For a given system that never evolves, there is a sweet spot that you don't want to get too far from.
What we have in real life is a ballooning piece of hardware and a ballooning library of instructions to run on it. Not only that, but the market, more or less, has decided it will be increasingly unkind to 150+ watt CPUs, so this limits us to the 2.0-4.0 GHz operating range for now. Holding frequency somewhat constant, RAM latencies are going to get worse at a faster rate than cache latencies.
Now the increasing size and usefulness of the IGP as well as the increasing instruction-level intimacy between x64 and GPGPU will place greater demands on the cache system. If you think 30 cycles at 3 GHz is bad, then what about 30 cycles at 700 MHz? I don't even know what speed the IGP or cache runs at, I'm just spitballing to illustrate.

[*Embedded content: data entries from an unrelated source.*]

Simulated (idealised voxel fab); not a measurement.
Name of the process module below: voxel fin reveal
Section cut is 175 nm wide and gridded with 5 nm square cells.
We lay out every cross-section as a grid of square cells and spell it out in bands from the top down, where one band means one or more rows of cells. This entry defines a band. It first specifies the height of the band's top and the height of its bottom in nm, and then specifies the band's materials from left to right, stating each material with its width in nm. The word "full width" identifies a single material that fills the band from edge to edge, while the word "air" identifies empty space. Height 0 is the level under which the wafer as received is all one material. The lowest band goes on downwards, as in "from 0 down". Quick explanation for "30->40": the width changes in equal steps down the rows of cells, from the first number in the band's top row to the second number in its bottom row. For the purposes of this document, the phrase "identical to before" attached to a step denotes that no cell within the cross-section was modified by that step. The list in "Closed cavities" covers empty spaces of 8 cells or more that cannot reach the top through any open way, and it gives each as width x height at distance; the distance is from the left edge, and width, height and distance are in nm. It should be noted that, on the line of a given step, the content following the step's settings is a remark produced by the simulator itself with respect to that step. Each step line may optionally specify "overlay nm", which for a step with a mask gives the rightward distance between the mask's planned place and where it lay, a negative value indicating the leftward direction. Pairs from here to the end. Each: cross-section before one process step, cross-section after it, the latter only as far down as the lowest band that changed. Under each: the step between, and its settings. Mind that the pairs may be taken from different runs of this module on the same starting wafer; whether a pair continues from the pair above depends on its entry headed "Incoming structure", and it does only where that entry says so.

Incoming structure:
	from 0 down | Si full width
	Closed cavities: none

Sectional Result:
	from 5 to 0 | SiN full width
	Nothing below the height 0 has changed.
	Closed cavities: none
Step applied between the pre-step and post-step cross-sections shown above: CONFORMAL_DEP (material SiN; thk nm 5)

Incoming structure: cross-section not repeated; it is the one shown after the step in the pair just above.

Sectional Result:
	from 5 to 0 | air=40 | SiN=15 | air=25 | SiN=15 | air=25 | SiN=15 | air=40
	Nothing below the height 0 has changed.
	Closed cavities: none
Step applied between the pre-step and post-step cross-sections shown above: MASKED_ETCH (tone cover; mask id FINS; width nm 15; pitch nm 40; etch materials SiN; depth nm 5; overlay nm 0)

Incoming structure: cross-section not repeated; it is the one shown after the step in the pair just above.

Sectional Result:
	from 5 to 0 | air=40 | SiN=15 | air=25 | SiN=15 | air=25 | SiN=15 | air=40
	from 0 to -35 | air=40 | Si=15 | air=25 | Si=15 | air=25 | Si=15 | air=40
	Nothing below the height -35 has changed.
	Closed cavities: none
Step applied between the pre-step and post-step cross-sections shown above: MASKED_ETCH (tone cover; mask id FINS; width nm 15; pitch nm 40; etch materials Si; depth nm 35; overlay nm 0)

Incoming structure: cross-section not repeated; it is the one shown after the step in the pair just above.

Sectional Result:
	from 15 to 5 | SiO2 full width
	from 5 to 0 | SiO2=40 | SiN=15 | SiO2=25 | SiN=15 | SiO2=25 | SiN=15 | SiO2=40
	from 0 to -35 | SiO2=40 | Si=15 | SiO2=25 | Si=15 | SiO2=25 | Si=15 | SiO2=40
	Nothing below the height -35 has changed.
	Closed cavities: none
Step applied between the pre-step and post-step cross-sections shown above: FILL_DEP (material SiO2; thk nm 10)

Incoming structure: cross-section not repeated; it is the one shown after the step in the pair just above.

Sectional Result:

intel hasn't had to make any production decisions on this yet, but IBM has. What would you do in 2005 if you had to share a nice CPU and GPU with a horrible memory system? Would you rather give the GPU a 64-bit GDDR5 sideport or would you wedge in the largest eDRAM that you could possibly fit?
Consumer Haswell systems will probably continue to use 128-bit DDR3-1333, 1600, etc, but some of the higher-end parts will be 8-threaded CPUs with some larger, more evolved version of the HD 4000. So they are definitely between a rock and a hard place here, and the only elbow room they have left is the presumed maturity and density of their 22nm tech which could enable 24MB or larger last level caches. Not a bad stopgap until faster/wider and cheaper memory systems come to town.
Can someone compute the Romley cache area and interpolate to 22 or 16nm? What about higher density 1T-SRAM-Q or eDRAM?
edit: Romley's 15MB L3 cache needs about 108 sq mm. 1T-SRAM-Q could fit 15 MB into 17 sq mm (on 45nm SOI).